Optimizing Metal: Stitch several Metal functions into a single shader using MTLFunctionStitchingGraph
In this post I’ll show how to use Metal’s new feature MTLFunctionStitchingGraph
to create an image processing pipeline in a single shader instead of chain of several GPU kernels. In terms of common GPU practices it is a new option for creating uber-shaders in runtime using precompiled Metal functions. And for large pipelines it can be much more efficient than compiling the whole shader from source in runtime and less error prone.
With this post I start a new series of articles about Metal optimizations. I’ll cover several topics which I found interesting and useful for Metal pipeline creation and encoding which can help you to process your pipelines faster. And I’ll try to explain them in details so that you can use them in your projects.
This technology is used inside Apple’s MPSGraph
but MPSGraph
doesn’t allow to inject custom shaders in it and works only with multidimensional arrays. I’ll show how to create MPSGraph
like processing but with plain old Metal textures and of course your own shaders.
What is MTLStitchingGraph?
In most cases a single shader will be more efficient comparing to several shaders chained together. A long time ago Apple introduced function constants which is a good alternative to preprocessing macros which can remove unnecessary branching from shader code during processing. Metal Stitching Graph is another option to create uber-shaders in runtime. And it can be much more flexible. You’re not stuck to a single shader with compile time branching but can create shader from building blocks right in runtime. I’ll show how to do it for image processing but this API can be used in processing all kinds of data on GPU.
Usually if you want to create node based GPU processing engine you define several types of nodes and allow user or some external API (for example JSON encoded graph received from server) define the order of nodes execution. Each node in this architecture represents atomic processing task. For example one node applies blur filter to input texture, another one adjusts texture brightness and so on.

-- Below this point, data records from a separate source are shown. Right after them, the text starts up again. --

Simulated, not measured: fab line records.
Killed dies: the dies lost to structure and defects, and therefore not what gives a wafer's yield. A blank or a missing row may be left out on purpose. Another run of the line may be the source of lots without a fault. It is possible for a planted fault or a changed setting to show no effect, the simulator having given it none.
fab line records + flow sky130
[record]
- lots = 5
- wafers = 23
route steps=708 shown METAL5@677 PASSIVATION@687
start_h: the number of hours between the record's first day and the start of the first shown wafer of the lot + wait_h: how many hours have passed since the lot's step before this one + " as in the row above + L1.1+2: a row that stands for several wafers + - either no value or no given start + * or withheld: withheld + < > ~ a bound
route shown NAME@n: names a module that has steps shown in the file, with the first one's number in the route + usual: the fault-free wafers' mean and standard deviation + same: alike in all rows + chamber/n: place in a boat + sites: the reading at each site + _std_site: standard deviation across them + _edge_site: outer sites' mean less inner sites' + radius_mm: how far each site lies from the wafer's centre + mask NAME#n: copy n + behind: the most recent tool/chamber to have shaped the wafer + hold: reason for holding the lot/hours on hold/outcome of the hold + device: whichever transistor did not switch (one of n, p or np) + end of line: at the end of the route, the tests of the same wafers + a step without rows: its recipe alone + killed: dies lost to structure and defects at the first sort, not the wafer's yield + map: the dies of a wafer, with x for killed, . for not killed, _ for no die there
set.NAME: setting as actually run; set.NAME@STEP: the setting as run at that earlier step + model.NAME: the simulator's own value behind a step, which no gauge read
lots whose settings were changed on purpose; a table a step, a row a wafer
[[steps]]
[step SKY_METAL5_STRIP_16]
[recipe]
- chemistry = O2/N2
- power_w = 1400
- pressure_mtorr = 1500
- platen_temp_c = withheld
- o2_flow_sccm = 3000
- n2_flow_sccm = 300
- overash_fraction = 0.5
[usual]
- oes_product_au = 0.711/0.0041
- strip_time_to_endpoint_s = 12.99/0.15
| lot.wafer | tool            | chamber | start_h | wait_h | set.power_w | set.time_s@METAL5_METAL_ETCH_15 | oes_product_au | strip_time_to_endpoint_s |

This is a very flexible architecture but it has some drawbacks. First of all each node will be encoded to separate shader and GPU will perform full texture processing for each of them. Second you need to create a separate output texture in memory to store the result of node processing which will be provided as input to the next node. And last but not least the full graph processing will be encoded on each call. For example you have a graph with 10 nodes and user adjusts brightness (one parameter for one node) the full pipeline will be encoded again. With MTLStitchingGraph
you can avoid all of these drawbacks. But it will require to completely rethink your node engine architecture.
MTLFunctionStitchingGraph
allows you to create a Metal function or several functions in runtime which will be executed for each pixel (or any data) and have all the processing steps defined by your graph. Actually it is just an API for creating directed acyclic graphs which will be executed on GPU. Good example of it is MPSGraph
, Apple framework for neural network training and inference on GPU.
Stitchable Function
In the heart of Metal Stitching Graph is a [[ stitchable ]]
Metal function which is a new function qualifier like [[ kernel ]]
, [[ vertex ]]
or [[ fragment ]]
. And the only purpose of this type of function is to be stitched with other functions to create a chain of executions on GPU inside a single function. Let’s try to build a simple graph which will apply grayscale filter to input image and then invert its color.
This is our Metal file which will be compiled to Metal library during Xcode build. It contains four [[ stitchable ]]
functions. First two functions are used to read color from texture and write color. The last two functions are actual image processing functions. They are very simple and don’t do any complex processing. But they are enough to show how to use MTLFunctionStitchingGraph
.
In regular image processing pipeline you will define two separate [[ kernel ]]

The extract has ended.